Here Comes Another Birthday, My Friend
Here comes another birthday, my friend. This one snuck up on me this year. I’m not sure why that is, but I’m somewhat ok with it too.
This last year since I wrote to you has brought on a lot of changes, and all are pretty amazing. I was just reading the previous two letters I had written to you on your birthday since I had lost you and shed a tear. Walking down memory lane is never the easiest thing in the world, especially when it comes to confronting painful memories.
Walking Down Memory Lane
I will never forget that night. Although it is less painful to think about now. I still wish I could trade your life for another. I’ve said it before, that I would gladly empty a full magazine into more than one person and take their life if it meant I could have yours back. Give whatever god may be out there two lives in exchange for yours. Two for the price of one! How can you go wrong? I know it doesn’t work that way, but I sincerely wish it did. Wishful thinking is often very comforting.

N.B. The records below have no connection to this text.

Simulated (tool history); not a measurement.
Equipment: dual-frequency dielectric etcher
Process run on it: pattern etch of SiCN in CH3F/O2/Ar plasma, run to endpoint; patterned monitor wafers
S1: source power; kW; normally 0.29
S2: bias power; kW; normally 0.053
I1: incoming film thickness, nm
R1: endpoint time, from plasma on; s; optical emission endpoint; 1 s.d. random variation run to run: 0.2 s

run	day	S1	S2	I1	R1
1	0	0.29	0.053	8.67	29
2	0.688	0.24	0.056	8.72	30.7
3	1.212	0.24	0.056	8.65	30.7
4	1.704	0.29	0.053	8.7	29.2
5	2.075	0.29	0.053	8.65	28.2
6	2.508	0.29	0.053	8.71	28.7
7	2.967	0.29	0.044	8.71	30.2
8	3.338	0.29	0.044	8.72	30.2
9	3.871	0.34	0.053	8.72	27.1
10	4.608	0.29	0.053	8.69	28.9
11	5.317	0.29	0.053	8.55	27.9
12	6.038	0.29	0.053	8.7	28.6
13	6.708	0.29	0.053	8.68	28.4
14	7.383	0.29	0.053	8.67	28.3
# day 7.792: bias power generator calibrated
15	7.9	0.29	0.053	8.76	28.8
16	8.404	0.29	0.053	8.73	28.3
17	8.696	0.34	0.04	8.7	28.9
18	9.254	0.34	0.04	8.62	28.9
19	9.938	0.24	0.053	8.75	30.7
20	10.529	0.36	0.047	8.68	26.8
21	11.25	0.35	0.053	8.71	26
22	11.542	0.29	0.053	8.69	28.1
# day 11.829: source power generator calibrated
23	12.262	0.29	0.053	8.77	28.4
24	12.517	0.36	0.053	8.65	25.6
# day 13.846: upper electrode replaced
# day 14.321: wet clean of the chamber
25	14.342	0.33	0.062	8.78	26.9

What I do appreciate is that I’ve healed enough to tell my story and help others. A friend and I were having a chat one afternoon about suicide and I was able to help her understand her own thoughts and emotions centered around it. It was a very bright conversation in that I was able to use my experience to help someone else understand theirs. I couldn’t have done that before I lost you. Being able to give a voice to my experience and open discussions about mental health has become very important to me.
I still find myself unconsciously fiddling with my paracord bracelet, mimicking you doing it. Four years later, I still catch myself doing it. Speaking of my paracord bracelet, I’ve been making rifle slings constantly for about two weeks now, as I’ve had a fairly large number of orders. I fell in love with paracord as a medium to make things and am glad to be sharing that with others. It is an amazing way to honor you every time I make one. I’ve had people suggest some other ideas as well, like a belt, lanyard, and even a dog leash. I’ll be giving those a try very soon.
My writing career is taking off, right along with my product line. I’m working on a series of kids books that I think will be amazing. Just needing to find an illustrator, as I have a publisher. The books still need work, but I am loving that project and very excited to watch it come to life. I’ve learned to be fearless since your death. If it isn’t slightly terrifying, it isn’t worth doing. But I learned that life is far too short to spend it waiting for the right time to do something, because it will never be the right time.
Life Without You
I look at my life since you’ve been gone, and there have been a lot of ups and downs. Sometimes the downs are me self-sabotaging myself because I expect the worst. But I’m working on trusting the people in my life a lot more. That isn’t always easy, especially for me. It is a constant battle and hopefully I am making progress.
This year hasn’t been anywhere near normal or traditional, by any stretch of the imagination. But it has made me appreciate the people in my life even more than I did before. There are times I look at someone and wonder what you would think of them. Is that weird that I ask myself if you would like my friends?
I had my tattoo sleeve worked on recently. It is now officially complete. Shortly after that I met one of your high school friends. He was telling me how you had talked him out of a tattoo when you were much younger, and he never got one after that. But after you died, he got one done to honor you as well. Obviously I wasn’t the only person you impacted in life, and I love that. Did you know or realize the impact you had on others? I wonder if any of us realize things like that. Or if it is just some unspoken thing that we don’t even realize until someone dies.
Happy Birthday, My Friend
This birthday is no different than any other. I still miss you and think about you daily. The time I had with you is something I will always be grateful for. I wish I had longer, but life is far too short for all of us. You taught me so much both in life and in death.
I hope I’ve honored those lessons from you and made you proud. It makes me cry because I miss hearing you say you were proud of me. That is my hope when I get up every day, that I am putting those lessons to work in my daily life and striving to be the best version of myself.
Happy birthday, my dear friend. I hope that even in another life, you’re still celebrating this day. I know I am, despite missing you. My grief will never go away, but neither does my gratitude to you.